BIRMINGHAM, Ala. (WIAT) — On July 4, 1919, boxer Jack Dempsey became heavyweight champion of the world after battering Jess Willard for three rounds.
However, during one sparring session weeks before, it was Dempsey himself who took a punch.
On June 22, 1919, Dempsey was in Toledo, Ohio training to fight Willard for the title. Leading up to the fight, Dempsey trained against “Big Bill” Tate, a boxer from Montgomery whom the Los Angeles Herald called “the Black Jess Willard” due to his size, standing at 6 feet, 6 inches and weighing 230 pounds.

An article published in the Herald a couple of days later captured one moment during training when one Dempsey’s manager, Jack Kearns, told Tate to hit Dempsey with an uppercut.

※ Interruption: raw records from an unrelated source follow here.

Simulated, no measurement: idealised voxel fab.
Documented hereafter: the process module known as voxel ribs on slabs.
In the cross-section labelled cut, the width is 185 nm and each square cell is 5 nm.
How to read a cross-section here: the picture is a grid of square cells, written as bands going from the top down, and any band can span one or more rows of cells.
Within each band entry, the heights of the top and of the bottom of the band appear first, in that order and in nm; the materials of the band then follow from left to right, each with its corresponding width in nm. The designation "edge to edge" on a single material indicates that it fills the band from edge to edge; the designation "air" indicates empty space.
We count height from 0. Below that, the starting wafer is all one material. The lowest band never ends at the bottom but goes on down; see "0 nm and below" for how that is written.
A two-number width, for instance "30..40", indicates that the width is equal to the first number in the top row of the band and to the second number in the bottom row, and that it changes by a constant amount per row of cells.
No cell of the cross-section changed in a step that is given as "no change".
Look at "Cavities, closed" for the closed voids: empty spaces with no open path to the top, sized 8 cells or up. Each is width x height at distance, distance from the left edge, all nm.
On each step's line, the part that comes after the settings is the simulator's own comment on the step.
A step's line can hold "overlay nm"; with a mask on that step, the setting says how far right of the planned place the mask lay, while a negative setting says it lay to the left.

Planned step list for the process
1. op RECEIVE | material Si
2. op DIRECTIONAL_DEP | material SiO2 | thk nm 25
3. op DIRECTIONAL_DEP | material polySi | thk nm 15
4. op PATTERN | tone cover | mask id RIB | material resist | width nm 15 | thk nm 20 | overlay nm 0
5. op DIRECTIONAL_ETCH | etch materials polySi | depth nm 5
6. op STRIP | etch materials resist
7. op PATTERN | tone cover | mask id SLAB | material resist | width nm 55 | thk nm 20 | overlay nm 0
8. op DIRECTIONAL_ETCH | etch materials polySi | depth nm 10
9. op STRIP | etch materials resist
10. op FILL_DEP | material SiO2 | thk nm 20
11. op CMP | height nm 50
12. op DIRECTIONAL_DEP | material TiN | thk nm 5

“In the second round of their session Sunday the totally unprepared Dempsey was frisking around with Tate when, wowie! [Tate] started an uppercut around his knees and drove it with pile-driver force against the rim of Dempsey’s jaw,” sportswriter Frank Menke wrote in the article, titled “Dempsey shows he can take a wallop.”
What happened next?
“Oh, Dempsey wiggled a bit,” Menke wrote. “Blind fury blazed in his eyes. He leaped at Tate, but before he could deal out a ‘reward’ to [Tate], Jimmy de Forest called ‘time’ and the afternoon’s session was over.”

By that time in his career, Tate was better known as Dempsey’s sparring partner of choice, but two years prior in 1917, the Alabamian defeated Sam Langford to become World Colored Heavyweight Champion.
Tate’s win came on the heels of boxer Jack Johnson breaking the sport’s color barrier in 1908. He became heavyweight champion that year after beating white boxer Tommy Burns. However, Johnson’s win also shut out many Black fighters from competing for the title, as promoters were even more reluctant to pit white and Black fighters against each other.
Because of the segregation, Tate was relegated to boxing within his own race and sparring with Dempsey, whom he remained with for years.
Because he was not a prominent fighter on boxing’s main stage, little is known about Tate’s life in Alabama or after he left the sport in 1927, eventually dying in Chicago in 1953.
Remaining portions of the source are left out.